Accounting, the Hard Way

A PayPal transaction memo “shower labor” with funds going from a business account to your personal account and then back to the business account? When did the funds actually pay the contractor? Who was the contractor?

This is one of hundreds of transactions lost in the insanity of bookkeeping brought about by the culmination of lacking discipline, accounting ignorance, stubborn bureaucratic stonewalling from banks delaying account openings, and an operational necessity to continue running the business despite all this.

Accounting and bookkeeping has consumed every non-W2 hour I’ve had this past month. In the absence of any formal education in corporate accounting, my ignorance landed me desperate from frustratingly futile attempts to put together a google sheets system of accounting.

Once my innocence was crisply burnt from the complexity of pivot table construction and the limitations of manually keeping a general ledger (unfortunately existing fintech syncing apis at the time were 💩), I surrendered to searching for a 3rd party accounting software system to save me (and hopefully the business).

I found the QuickBooks online subscription. After having spent hundreds of hours attempting to build our own internal accounting system, a $40/mo subscription expense for a robust accounting software that would reduce time spent on accounting to minutes of maintenance was a sound decision.

Since I was far lost in the woods, I still had to reconcile the mess of receipts and transactions across personal and business accounts due to the chaotic shoebox financial bookkeeping method prior.
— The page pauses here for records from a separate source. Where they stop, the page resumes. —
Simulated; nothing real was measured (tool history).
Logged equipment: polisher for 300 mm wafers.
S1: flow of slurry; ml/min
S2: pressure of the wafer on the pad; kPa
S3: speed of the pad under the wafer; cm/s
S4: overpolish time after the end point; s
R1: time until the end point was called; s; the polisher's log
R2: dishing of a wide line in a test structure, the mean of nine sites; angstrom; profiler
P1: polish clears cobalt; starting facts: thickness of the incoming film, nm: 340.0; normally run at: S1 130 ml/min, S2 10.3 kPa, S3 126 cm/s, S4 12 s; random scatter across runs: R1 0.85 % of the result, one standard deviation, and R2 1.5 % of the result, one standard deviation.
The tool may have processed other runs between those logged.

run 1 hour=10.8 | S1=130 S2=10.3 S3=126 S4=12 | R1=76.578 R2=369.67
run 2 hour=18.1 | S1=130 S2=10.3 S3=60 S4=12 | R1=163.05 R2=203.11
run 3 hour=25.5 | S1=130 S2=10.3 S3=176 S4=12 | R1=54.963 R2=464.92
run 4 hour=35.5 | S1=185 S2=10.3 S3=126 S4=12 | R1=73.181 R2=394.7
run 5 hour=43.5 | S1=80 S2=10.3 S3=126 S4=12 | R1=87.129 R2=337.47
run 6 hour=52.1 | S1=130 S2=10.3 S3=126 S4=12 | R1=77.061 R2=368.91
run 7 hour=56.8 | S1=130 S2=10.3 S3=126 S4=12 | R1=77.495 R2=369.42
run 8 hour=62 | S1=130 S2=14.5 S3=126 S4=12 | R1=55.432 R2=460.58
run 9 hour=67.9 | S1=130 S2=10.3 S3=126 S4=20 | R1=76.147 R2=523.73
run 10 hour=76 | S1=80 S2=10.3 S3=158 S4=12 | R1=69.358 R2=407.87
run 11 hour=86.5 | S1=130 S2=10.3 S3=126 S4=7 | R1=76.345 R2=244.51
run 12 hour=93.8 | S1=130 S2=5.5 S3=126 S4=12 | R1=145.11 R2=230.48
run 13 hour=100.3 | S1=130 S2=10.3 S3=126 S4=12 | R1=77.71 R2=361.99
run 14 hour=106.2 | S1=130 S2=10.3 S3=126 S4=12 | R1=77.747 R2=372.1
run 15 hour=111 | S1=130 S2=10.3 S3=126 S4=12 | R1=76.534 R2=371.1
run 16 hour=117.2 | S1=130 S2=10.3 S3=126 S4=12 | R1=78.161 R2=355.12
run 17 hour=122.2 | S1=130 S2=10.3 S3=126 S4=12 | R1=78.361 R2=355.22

The light at the end of the tunnel was the discovery of the Chart of Accounts, which would prove to be the fulcrum about which all our business financials would be run and all downstream reporting generated. I proceeded to research and sculpt a set of COA for our business that would be good enough for both our accountants’ needs as well as our management needs.

I have developed a deep appreciation for clean books and a strong discipline in financial reporting. It’s the hygiene of a business, and the only way to prevent finding yourself driving a business engine totally blind.